Totally.... Check out that "High Speed" stretch of switchbacks through Vermont. It will be going like a bullet [train] through granite [mountains]

As for western Mass, I'm not an engineer but it seems to me they would not even necessarily have to blast a new ROW or tunnels, but rather after springfield run it along (or within) the Pike.... its definitely straight enough, I'm guessing the catch is the slope for the road is too much for the train?
 
That's a tough climb through the western parts of Westfield, Woronoco, Russell, and Blandford. (Course I was doing 85 on it on Sunday).
 
The map of High Speed rail routes is too political in my opinion (and by political, I refer to accepting political boundaries, not politics in the sense of Republican vs Democrat).

Case in point: It makes far more sense to connect Pittsburgh to Cleveland via Youngstown and Akron than it does to build a route across the mountains to Philadelphia.
 
Like I said, they are trying to do this on the cheap by using existing ROWs that were laid down back in the 19th century. I'm all for investing in our rail network but this seems like a political stunt rather than something up there with the Interstate System.

The worst part about it is the government just redefines HSR as faster than 90mph rather than above 150mph like EVERYONE ELSE.
 
Documents that should interest this forum. Apologies if they've already been posted, but I didn't see a reference to them in this thread.

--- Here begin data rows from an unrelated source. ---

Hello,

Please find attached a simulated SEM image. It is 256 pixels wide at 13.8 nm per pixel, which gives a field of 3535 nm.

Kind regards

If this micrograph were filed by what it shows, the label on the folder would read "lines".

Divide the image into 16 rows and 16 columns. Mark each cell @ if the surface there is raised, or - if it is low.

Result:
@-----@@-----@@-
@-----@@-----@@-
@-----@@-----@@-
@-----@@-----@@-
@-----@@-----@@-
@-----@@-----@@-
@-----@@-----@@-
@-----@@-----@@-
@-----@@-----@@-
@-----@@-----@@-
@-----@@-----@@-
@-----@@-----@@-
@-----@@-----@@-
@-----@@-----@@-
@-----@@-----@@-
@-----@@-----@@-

http://www.dot.state.wi.us/projects/state/rail-vision-2050.htm

Vision for the future: U.S. intercity passenger rail network through 2050

Report prepared by the Passenger Rail Working Group for the National Surface Transportation Policy and Revenue Study Commission in December 2007

http://transportationfortomorrow.org/final_report/

Transportation for Tomorrow: Report of the National Surface Transportation Policy and Revenue Study Commission Transportation for Tomorrow December 2007

from the first link above:

The 2050 map below is for illustrative purposes only and does not constitute the exact routes that would be included in the passenger rail network by 2050.

29mn1ig.jpg
 
To take the 'glass half full' POV (as opposed to the popular 'Oh my God we're all going to die of dehydration' POV):

At least we are having this discussion. It wasn't too long ago (say, about a year or so) that the idea of expanding our rail network and adding more high speed lines, would have been laughed out of the Oval Office.
 
Wow, it will only take 40 years to turn a shitty rail system into a slightly less shitty rail system?

In 2050 the NE Corridor should be 300+ MPH maglev.
 
Am I reading these maps wrong or do they act as if the NE Corridor is already perfect and requires zero improvements?
 
European HSR wasn't nearly as good as I thought it would have been when I rode it, it only went at an average speed of 60 mph (100 kph), not much faster than Amtrak (my ride was Vienna-Dusseldorf). Asian HSR is the way to go, it's a minimum of 150 mph (250 kph) everywhere, with top speeds of 220 mph (350 kph), and 310 mph (500 kph) conventional tracks and maglev in development. At those speeds, air travel between Europe and Asia can even be replaced, though creating a HSR track between the two continents will be quite expensive.
 
European HSR wasn't nearly as good as I thought it would have been when I rode it, it only went at an average speed of 60 mph (100 kph), not much faster than Amtrak (my ride was Vienna-Dusseldorf). Asian HSR is the way to go, it's a minimum of 150 mph (250 kph) everywhere, with top speeds of 220 mph (350 kph), and 310 mph (500 kph) conventional tracks and maglev in development. At those speeds, air travel between Europe and Asia can even be replaced, though creating a HSR track between the two continents will be quite expensive.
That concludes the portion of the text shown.